Carl Sandburg: 1878-1967

Carl Sandburg was born in Galesburg, Illinois, on January 6, 1878. His parents had emigrated to America from Sweden. The Sandburgs were very poor; Carl left school at the age of thirteen to work odd jobs, from laying bricks to dishwashing, in order to support his family.

Sandburg worked his way through school, where he attracted the attention of a professor, who not only encouraged Sandburg's writing, but paid for the publication of his first volume of poetry.

After college, Sandburg moved to Milwaukee, where he worked as an advertising writer and a newspaper reporter. There he met and married Lillian Steichen, sister of the photographer Edward Steichen. The Sandburgs soon moved to Chicago, where Carl became an editorial writer for the Chicago Daily News.

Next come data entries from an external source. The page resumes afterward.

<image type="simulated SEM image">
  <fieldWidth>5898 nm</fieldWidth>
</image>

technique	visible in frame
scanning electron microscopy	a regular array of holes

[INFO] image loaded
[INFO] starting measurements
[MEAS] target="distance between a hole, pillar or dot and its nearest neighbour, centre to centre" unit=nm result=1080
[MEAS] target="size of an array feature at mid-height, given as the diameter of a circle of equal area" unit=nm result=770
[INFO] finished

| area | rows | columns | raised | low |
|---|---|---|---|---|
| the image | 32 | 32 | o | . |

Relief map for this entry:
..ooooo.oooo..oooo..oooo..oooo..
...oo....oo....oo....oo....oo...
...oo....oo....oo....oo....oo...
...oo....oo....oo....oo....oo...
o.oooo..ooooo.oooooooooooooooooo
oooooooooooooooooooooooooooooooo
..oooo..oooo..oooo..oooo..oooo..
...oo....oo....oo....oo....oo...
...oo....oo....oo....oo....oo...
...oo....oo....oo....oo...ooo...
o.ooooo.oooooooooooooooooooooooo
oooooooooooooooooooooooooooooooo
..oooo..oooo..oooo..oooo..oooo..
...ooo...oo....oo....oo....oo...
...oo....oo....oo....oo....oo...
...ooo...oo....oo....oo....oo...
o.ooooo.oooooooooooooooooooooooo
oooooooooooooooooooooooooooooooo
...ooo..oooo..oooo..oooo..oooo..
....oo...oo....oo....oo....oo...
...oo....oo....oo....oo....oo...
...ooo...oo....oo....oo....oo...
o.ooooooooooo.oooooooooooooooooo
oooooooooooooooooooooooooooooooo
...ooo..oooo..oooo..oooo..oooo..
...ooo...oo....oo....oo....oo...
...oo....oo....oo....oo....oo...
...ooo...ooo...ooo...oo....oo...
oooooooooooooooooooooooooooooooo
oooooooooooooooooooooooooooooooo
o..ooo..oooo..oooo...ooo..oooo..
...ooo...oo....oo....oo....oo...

He established his reputation as a poet with Chicago Poems (1916), and then Cornhuskers (1918). In the twenties, he started some of his most ambitious projects, including his study of Abraham Lincoln.

In 1928 the Sandburgs moved to Harbert, Michigan, and in 1943, seeking a mild climate, the family moved again, this time to Connemara, a farm in Flat Rock, North Carolina, where Sandburg lived the rest of his life, He worked as a farmer and writer, raising goats and singing folksongs.

Carl Sandburg died on July 22, 1967.